NNPDF / pineappl

PineAPPL is not an extension of APPLgrid
https://nnpdf.github.io/pineappl/
GNU General Public License v3.0
12 stars 3 forks source link

Add new type `PackedArray` #275

Closed janw20 closed 2 months ago

cschwan commented 2 months ago

PackedArray is possibly a bad name and that would be my fault. If anyone can think of a better name let us know!

The idea is to have a similar interface as the array class from ndarray, but not store zeros to keep down the file size, so PackedArray<T, D> will be the successor ofSparseArray3<T>. The new type will compress a bit better and more importantly it supports arbitrary dimensions.

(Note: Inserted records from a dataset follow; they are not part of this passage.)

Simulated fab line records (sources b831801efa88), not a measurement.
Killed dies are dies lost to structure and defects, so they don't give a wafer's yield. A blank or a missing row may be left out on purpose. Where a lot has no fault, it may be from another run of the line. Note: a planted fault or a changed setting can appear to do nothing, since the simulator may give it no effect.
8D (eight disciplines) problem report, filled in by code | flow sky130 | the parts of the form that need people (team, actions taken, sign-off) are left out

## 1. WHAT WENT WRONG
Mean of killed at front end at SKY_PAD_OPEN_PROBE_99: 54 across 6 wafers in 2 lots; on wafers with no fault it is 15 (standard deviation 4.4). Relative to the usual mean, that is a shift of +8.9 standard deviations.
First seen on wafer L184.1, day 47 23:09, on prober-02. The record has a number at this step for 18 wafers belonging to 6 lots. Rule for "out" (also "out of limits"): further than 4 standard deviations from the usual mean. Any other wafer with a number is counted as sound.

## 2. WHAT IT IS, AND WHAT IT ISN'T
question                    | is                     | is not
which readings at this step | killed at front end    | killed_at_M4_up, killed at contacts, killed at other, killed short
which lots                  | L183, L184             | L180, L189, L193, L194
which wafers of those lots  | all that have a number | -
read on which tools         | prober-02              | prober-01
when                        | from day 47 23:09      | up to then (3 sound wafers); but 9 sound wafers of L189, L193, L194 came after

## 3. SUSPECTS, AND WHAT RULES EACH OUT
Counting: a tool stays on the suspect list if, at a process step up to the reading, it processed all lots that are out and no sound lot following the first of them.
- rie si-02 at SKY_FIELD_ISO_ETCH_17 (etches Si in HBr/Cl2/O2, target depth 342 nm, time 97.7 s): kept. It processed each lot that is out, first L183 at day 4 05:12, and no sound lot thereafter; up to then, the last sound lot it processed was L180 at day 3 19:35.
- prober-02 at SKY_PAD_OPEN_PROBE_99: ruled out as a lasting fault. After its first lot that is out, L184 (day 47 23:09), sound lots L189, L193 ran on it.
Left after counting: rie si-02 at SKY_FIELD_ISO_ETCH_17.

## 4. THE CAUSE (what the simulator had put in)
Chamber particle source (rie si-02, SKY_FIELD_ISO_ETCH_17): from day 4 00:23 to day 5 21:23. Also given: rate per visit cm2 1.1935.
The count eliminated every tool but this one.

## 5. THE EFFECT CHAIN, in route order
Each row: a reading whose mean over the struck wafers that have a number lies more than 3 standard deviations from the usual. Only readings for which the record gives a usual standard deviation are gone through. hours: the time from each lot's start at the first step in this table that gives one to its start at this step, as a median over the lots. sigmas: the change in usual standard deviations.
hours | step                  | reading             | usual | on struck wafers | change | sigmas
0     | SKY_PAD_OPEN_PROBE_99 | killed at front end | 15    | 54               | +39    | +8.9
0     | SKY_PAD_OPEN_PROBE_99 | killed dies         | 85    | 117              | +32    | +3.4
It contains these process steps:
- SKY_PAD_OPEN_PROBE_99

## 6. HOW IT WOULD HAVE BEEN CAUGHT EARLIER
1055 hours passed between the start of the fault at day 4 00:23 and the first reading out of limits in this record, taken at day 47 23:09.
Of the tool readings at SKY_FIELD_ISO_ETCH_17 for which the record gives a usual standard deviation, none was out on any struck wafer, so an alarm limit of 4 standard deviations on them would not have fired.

alecandido commented 2 months ago

The idea is to have a similar interface as the array class from ndarray, but not store zeros to keep down the file size, so PackedArray<T, D> will be the successor ofSparseArray3<T>. The new type will compress a bit better and more importantly it supports arbitrary dimensions.

Yes, I just read the first part, and it was not obvious that it was the sparse array, sorry.

Skimming through it, there were no docs, so I made the wrong inference. I deleted the comment right after, as soon as I've seen the Index and IndexMut implementation.

cschwan commented 2 months ago

No worries! We're happy you're interested and that you're looking at the code.

alecandido commented 2 months ago

Btw: what about just using SparseArray? (w/o the 3)

cschwan commented 2 months ago

The adjective 'sparse' never made sense, because when you'd have to decide whether the arrays were sparse or dense, they're clearly dense.

Another way of explaining it is that the data structures for representing sparse matrices would clearly be inefficient for our use cases and in fact need much more memory. There's usually a connected subset of the array that is non-zero, and when you integrate long enough the this subset should even be simply connected.

alecandido commented 2 months ago

From your comment, I'd say that it is an optimized strategy for the sparse matrix representation (as there is not a single best strategy). I.e., your matrix has a relevant amount of default elements, and you could compress your representation by avoiding writing down all elements.

However, names are relevant but not crucial. So, if packed sounds more appropriate, just keep that :)

cschwan commented 2 months ago

From your comment, I'd say that it is an optimized strategy for the sparse matrix representation (as there is not a single best strategy). I.e., your matrix has a relevant amount of default elements, and you could compress your representation by avoiding writing down all elements.

That's basically it, we first map the D-dimensional indices to one-dime sional and then we store the non-zero (non-defaulted) elements a linearized vector. For zeros we just save where they are and how many of them are consecutive. Finally there's an exception where it makes sense to explicitly store zeros, however in practice it shouldn't make a big difference.

janw20 commented 2 months ago

After looking into the sparse matrix Wikipedia article, I think we're doing a kind of band matrix (at least for D=2), which (according to Wikipedia) is a sparse matrix. So I think I would be fine with calling it SparseArray, also because that is more understandable and consistent with SparseArray3

janw20 commented 2 months ago

I wrote 4 benchmarks with the criterion crate where 500 random elements are inserted into a SparseArray3 or a PackedArray of shapes [40, 50, 30] or [10, 5, 7], and it seems like the performances of both are very similar, with PackedArray being about ~5-10% faster, depending on the RNG seed

felixhekhorn commented 2 months ago

just for the sake of knowledge transfer: I think I understand the general idea (you're saving coordinates), but index_mut could only profit from some more comments :see_no_evil: (as this is clearly a crucial part)

janw20 commented 2 months ago

Hi Felix, do you mean /// documentation for the index_mut function? Or just in-line comments? Also, how is this normally done, should I commit to this pull request again, and afterward it will be again rebased? Or should I open a new branch on the main repo?

cschwan commented 2 months ago

@janw20: I believe @felixhekhorn wants a better description of what's going inside index_mut. In that case document it with // inside the method, because the publicly available documentation (the one marked with ///) should only explain what the method does, not how. You can commit straight to master, let me know if you have permission problems.

janw20 commented 2 months ago

I improved the documentation and committed it in https://github.com/NNPDF/pineappl/commit/6a711bbd347a0f1d090ddac043ce0358cc5fa45d to master.